Results and Discussions To verify the proposed calibration method, the two methods were used for repeated calibration, and the repeatability of the two method’s results was compared to verify the calibration algorithm’s precision. Ten repeated experiments showed that the direction vectors based on the joint estimation had a smaller standard deviation and higher precision. Following calibration, the size of the measuring block was measured to verify the algorithm’s accuracy. The size of the gauge block was 25 mm, measurement error of the traditional method was 32.7 μm, and measurement error of the method proposed in this study was 25.2 μm (Fig. 8). To verify the stability of the calibration method, a total of ten repeated calibrations were performed, and the results of the ten repeated calibrations were used to measure the size of the gauge blocks. The average measurement error of the proposed method is 25.0 μm, while the average measurement error of the traditional method is 35.7 μm. Compared with the traditional method, the measurement error of this method was reduced by an average of 30% (Fig. 9). According to the experimental results, the proposed calibration method has a higher scanning direction calibration accuracy and good robustness.

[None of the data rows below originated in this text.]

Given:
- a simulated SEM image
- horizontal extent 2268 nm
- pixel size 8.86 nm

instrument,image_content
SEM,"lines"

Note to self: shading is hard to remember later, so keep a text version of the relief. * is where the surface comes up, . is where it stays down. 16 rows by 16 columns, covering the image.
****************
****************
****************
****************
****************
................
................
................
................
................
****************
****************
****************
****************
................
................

In a visual measurement system, the scanning mechanism is used to move the vision sensors or the measured object to expand the measurement range, which is known as translation scanning. The measurement range of a single image, particularly for a line-structured light three-dimensional (3D) sensor, is only the light stripe formed by the intersection of the light plane and object. To achieve a 3D reconstruction of the measured object, a scanning mechanism must scan the entire surface of the light plane. In practical applications, line-structured light 3D sensors and translation scanning mechanisms are used in combination to measure flat objects and in defect detection, quality control, geometric dimension measurement, positioning, and other applications. However, before use, it is necessary to unify the coordinate systems of the scanning mechanism and sensor, that is, to calibrate the translation direction of the scanning mechanism. In the traditional calibration method, the checkerboard plane target is fixed, sensor is moved along the scanning direction, and camera captures target images. Subsequently, the extrinsic camera parameters corresponding to each image are estimated separately, and the 3D coordinates of the same feature point on each target image are calculated in the camera coordinate system. Finally, the 3D coordinates of the same feature point are fitted with a straight line, and the straight line’s direction vector is the scanning direction. Because of the different sharpness of the target images captured at different positions, the corresponding camera extrinsic parameters contain different noises for each image separately, introducing noise several times when calculating the 3D coordinates of feature points and then reducing the calibration accuracy.

First, the study analyzed and verified the disadvantages of the traditional calibration method, which introduces noise several times. In the verification experiment, the target was only translated by the high-precision stage; the orientation of the plane target relative to the camera remained unchanged, and the translation distance of the target was measured using the laser interferometer as the reference value. The ideal rotation matrix for each capture position should be identical to the initial capture position. However, the experimental results show that the rotation matrices estimated by the traditional methods are different (Fig. 3), and the estimated value of the target translation differs significantly from the reference value (Fig. 4). This proves that the traditional method introduces noise several times, decreasing the accuracy of the scanning-direction calibration. To reduce noise caused by different image sharpnesses, a scanning direction calibration method based on joint estimation was proposed. The scanning direction vector was added to the camera imaging model, and in the calibration process, the translation stage was used to move the plane target at a fixed distance. Therefore, the rotation matrix of the target relative to the camera coordinate system at each capture position remains unchanged, and the change in the translation vector is constrained by the translation stage’s movement distance. By adding constraints on the rotation matrix and translational vector, the 2D feature points on the plane target are expanded to 3D feature points, which are all combined for one homography estimation, and the noise caused by different image sharpnesses is reduced.

To improve the 3D reconstruction accuracy of line-structured light 3D sensors, this study first analyzes and verifies the shortcomings of the traditional scanning direction calibration method, which introduces noise several times, and then proposes a scanning direction calibration method based on joint estimation. The 2D feature points on the plane target are expanded to 3D feature points by adding constraints to the rotation matrix and translation vector, which realizes one joint homography estimation for all the calibration images and improves the calibration accuracy of the scanning direction. The experimental results show that this method improves the scanning direction calibration accuracy and reduces the sensor’s 3D reconstruction error.